To use
the StatExplore node to produce a statistical summary of the input data, complete
the following steps:
-
Select
the
Explore tab on the Toolbar.
-
Select
the StatExplore node icon. Drag the node into the Diagram Workspace.
Tip
To determine
which node an icon represents, position the mouse pointer over the
icon and read the tooltip.
-
Connect
the DONOR_RAW_DATA input data source node to the StatExplore node.
To connect
the two nodes, position the mouse pointer over the right edge of the
input data source node until the pointer becomes a pencil. With the
left mouse button held down, drag the pencil to the left edge of the
StatExplore node. Then, release the mouse button. An arrow between
the two nodes indicates a successful connection.
-
Select
the StatExplore node. In the Properties Panel, scroll down to view
the Chi-Square Statistics properties. Click on the value of
Interval Variables and select
Yes from the drop-down menu that appears.
Chi-square
statistics are always computed for categorical variables. Changing
the selection for interval variables causes SAS Enterprise Miner to
distribute interval variables into five (by default) bins and compute
chi-square statistics for the binned variables when you run the node.
-
In the
Diagram Workspace, right-click the StatExplore node, and select
Run from the resulting menu. Click
Yes in the confirmation window that opens.
When you
run a node, all of the nodes preceding it in the process flow are
also run in order, beginning with the first node that has changed
since the flow was last run. If no nodes other than the one that you
select have changed since the last run, then only the node that you
select is run. You can watch the icons in the process flow diagram
to monitor the status of execution.
-
Nodes that are outlined in green
are currently running.
-
Nodes that are denoted with a check
mark inside a green circle have successfully run.
-
Nodes that are outlined in red
have failed to run due to errors.
In this
example, the DONOR_RAW_DATA input data node had not yet been run.

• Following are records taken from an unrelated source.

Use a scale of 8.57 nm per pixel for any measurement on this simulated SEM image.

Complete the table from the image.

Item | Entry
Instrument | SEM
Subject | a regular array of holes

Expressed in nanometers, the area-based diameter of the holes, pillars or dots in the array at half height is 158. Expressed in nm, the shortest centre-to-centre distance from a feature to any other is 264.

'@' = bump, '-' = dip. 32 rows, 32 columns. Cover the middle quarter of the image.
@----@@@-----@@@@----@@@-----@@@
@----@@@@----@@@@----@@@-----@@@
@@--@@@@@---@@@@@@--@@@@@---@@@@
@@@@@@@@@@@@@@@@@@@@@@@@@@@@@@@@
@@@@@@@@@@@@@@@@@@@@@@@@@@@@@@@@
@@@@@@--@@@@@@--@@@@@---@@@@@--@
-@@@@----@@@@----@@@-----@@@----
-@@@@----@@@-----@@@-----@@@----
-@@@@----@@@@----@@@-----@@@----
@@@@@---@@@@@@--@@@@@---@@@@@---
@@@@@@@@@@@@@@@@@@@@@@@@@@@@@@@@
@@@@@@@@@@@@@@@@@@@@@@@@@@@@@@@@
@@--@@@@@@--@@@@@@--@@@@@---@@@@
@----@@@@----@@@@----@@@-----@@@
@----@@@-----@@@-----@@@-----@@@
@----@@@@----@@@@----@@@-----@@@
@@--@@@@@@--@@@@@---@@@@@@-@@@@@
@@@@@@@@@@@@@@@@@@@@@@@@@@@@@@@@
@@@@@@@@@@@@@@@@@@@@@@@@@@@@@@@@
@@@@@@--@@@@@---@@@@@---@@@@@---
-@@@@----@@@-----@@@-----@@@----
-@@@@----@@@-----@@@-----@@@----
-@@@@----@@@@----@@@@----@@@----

Therefore, both nodes are run when you select to run the StatExplore
node.
-
In the
window that appears when processing completes, click
Results. The Results window opens.
Note: Panels in Results
windows might not have the same arrangement on your screen, due to
window resizing. When the Results window is resized, SAS Enterprise
Miner redistributes panels for optimal viewing.
The results
window displays the following:
-
a plot that orders the variables
by their worth in predicting the target variable.
Note: In the StatExplore
node, SAS Enterprise Miner calculates variable worth using the Gini
split worth statistic that would be generated by building a decision
tree of depth 1. For detailed information about Gini split worth,
see the SAS Enterprise Miner Help.
-
the SAS output from the node.
-
a plot that orders the top 20 variables
by their chi-square statistics. You can also choose to view the top
20 variables ordered by their Cramer's V statistics on this plot.
Tip
In SAS Enterprise
Miner, you can select graphs, tables, and rows within tables and select
Copy from the right-click pop-up menu to copy these items
for subsequent pasting in other applications such as Microsoft Word
and Microsoft Excel.
-
Expand
the Output window, and then scroll to the
Class Variable
Summary Statistics and
Interval Variable Summary
Statistics sections of the output.
-
Notice that there are four variables
for which there are missing values. Later in the example, you will
impute values to use in the place of missing values for these variables.
-
Notice that several variables have
relatively large standard deviations. Later in the example, you will
plot the data and explore transformations that can reduce the variances
of these variables.
-
Close
the Results window.